State Panel Changes Its Mind on District Lines, Once More
The New York State Independent Redistricting Commission (IRC) has issued yet another version of proposed boundaries for the New York State Assembly, which keeps the lines for Lower Manhattan where they were for the 2022 elections, and thus largely preserves a plan that State courts ruled invalid on constitutional grounds last year. This move is a reversal of borders proposed in the IRC’s December draft, which sought to restore the lines of the districts representing Lower Manhattan to almost exactly where they were before the process began, last year. That December draft, in turn, attempted to override the lines used in the 2022 elections, which were set by the State legislature, after the IRC deadlocked in February 2022.
For more than a decade, Lower Manhattan straddled two Assembly districts. Southern Battery Park City, the Financial District, the South Street Seaport, and much of the Lower East Side fell within the 65th District. Northern Battery Park City, Tribeca, Soho, and part of the West Village comprised the 66th District.

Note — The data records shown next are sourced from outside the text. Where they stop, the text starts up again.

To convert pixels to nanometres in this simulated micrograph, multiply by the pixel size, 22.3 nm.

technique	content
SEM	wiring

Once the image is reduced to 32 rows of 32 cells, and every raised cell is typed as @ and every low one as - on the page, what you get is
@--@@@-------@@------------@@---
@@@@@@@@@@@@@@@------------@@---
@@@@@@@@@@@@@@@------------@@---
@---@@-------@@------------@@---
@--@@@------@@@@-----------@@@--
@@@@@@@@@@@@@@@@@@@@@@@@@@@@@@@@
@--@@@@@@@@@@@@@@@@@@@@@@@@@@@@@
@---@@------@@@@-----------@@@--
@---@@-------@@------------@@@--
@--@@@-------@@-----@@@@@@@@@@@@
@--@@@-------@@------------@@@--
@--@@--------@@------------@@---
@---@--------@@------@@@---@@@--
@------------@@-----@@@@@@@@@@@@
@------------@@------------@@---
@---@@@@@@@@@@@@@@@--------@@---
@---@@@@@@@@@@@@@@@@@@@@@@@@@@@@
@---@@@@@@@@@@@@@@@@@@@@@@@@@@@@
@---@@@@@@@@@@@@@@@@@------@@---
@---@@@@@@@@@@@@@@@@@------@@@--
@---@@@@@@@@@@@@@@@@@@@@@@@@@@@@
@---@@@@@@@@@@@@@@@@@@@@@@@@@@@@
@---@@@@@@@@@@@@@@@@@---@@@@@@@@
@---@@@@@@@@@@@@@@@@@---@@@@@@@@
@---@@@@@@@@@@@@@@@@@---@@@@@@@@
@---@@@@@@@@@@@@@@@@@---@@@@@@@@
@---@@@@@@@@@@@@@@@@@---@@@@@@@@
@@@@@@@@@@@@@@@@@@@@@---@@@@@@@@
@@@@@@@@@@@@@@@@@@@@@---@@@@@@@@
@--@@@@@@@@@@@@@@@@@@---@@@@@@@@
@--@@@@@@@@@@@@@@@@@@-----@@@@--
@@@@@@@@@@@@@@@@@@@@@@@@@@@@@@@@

This began to change as the results of the 2020 Census (which triggered a legally required redistricting process) started to trickle in. Early tabulations showed that for all of Manhattan, population growth had been sufficient to warrant greater representation in the Assembly, but not enough to justify one whole new seat. (Assembly districts in New York State have an average population of around 130,000 seats, and Manhattan’s population swelled by slightly less than 110,000 during the decade preceding 2020.) This fraction-of-a-seat gain meant that some community in Manhattan would need to reach across water and share an Assembly representative with neighborhoods in another borough.
But the IRC deadlocked last February on how to redraw lines for all three sets of districts it was supposed to oversee: the State Assembly, the State Senate, and the U.S. Congress. This led to leaders of the Assembly and Senate to take matters into their own hands and draw the new district lines themselves. Among the results State legislators settled on was that part of Lower Manhattan (essentially Battery Park City and the western half of the Financial District) would be grafted onto the north shore of Staten Island, as part of a newly expanded 61st Assembly District.
In a result that surprised almost nobody, the new boundaries formulated by the leaders of the State Senate and Assembly were widely perceived to favor Democrats. (Both houses of the State legislature are controlled by Democrats.) This led Republican activists to file suit, alleging that the new maps violated a State constitutional ban on partisan redistricting. A succession of courts found in favor of the Republican plaintiffs, which led to the maps devised by the legislature being thrown out and (in the case of the Senate and Congressional districts) being drawn yet again by a court-appointed “Special Master.” This resulted in Senate and Congressional primary elections (originally scheduled for June) being pushed back until late August.
But the court’s final ruling that the State Assembly districts were similarly invalid came only days before the June primary, which left no time to do anything but proceed with the election for members of the lower house of the State legislature.
After the primary, the previously deadlocked IRC resumed working on district maps for the Assembly, rather than handing this task to the judicially appointed “Special Master” who had redrawn lines for Congress and the State Senate. In December, the IRC released preliminary results from this effort. For Downtown residents, the upshot would have been a radical change from June, but almost no change from the prior ten years. Battery Park City and the western Financial District were to be once again severed from Staten Island, and instead reconnected to Lower Manhattan. Battery Park City was once more to be cleaved into northern and southern sections—with the former subsumed into Tribeca and SoHo, while the latter was joined to the Financial District, the South Street Seaport, and the Lower East Side.
Community Board 1 endorsed that plan, in a resolution enacted at its February 28 meeting, which noted that, “Lower Manhattan does not have symmetry with Staten Island in terms of housing density or typology or socio-economic interests,” and that, “Battery Park City is closely aligned with the surrounding neighborhoods of Tribeca and the Financial District both geographically and socio-economically [but] not with Staten Island.”
The same measure argued that, “resiliency plans for Battery Park City, the Battery, and Tribeca [are] being planned and implemented by Battery Park City… in conjunction with the Mayor’s Office of Climate and Environmental Justice for the FDi Seaport Master plan,” adding that, “the societal concerns are linked together and fit with the new maps for one holistic approach.”
On Thursday, April 23, however, the IRC issued an updated “final” draft, which it sent to the State legislature for review. This version eliminated the district line changes incorporated into the December draft, and restored the boundaries originally created by the State legislature last year.
This raises the question of whether the courts that threw out essentially the same district lines when they were drawn by the State legislature will view the plan any less skeptically now that it has been endorsed by the IRC. At least one member of the IRC, Ross Brady, expressed concerns that the new draft hews too closely to the version created by the legislature. A spokesman for the Republic plaintiffs who originally succeeded in having that plan tossed out under judicial review was unavailable for comment.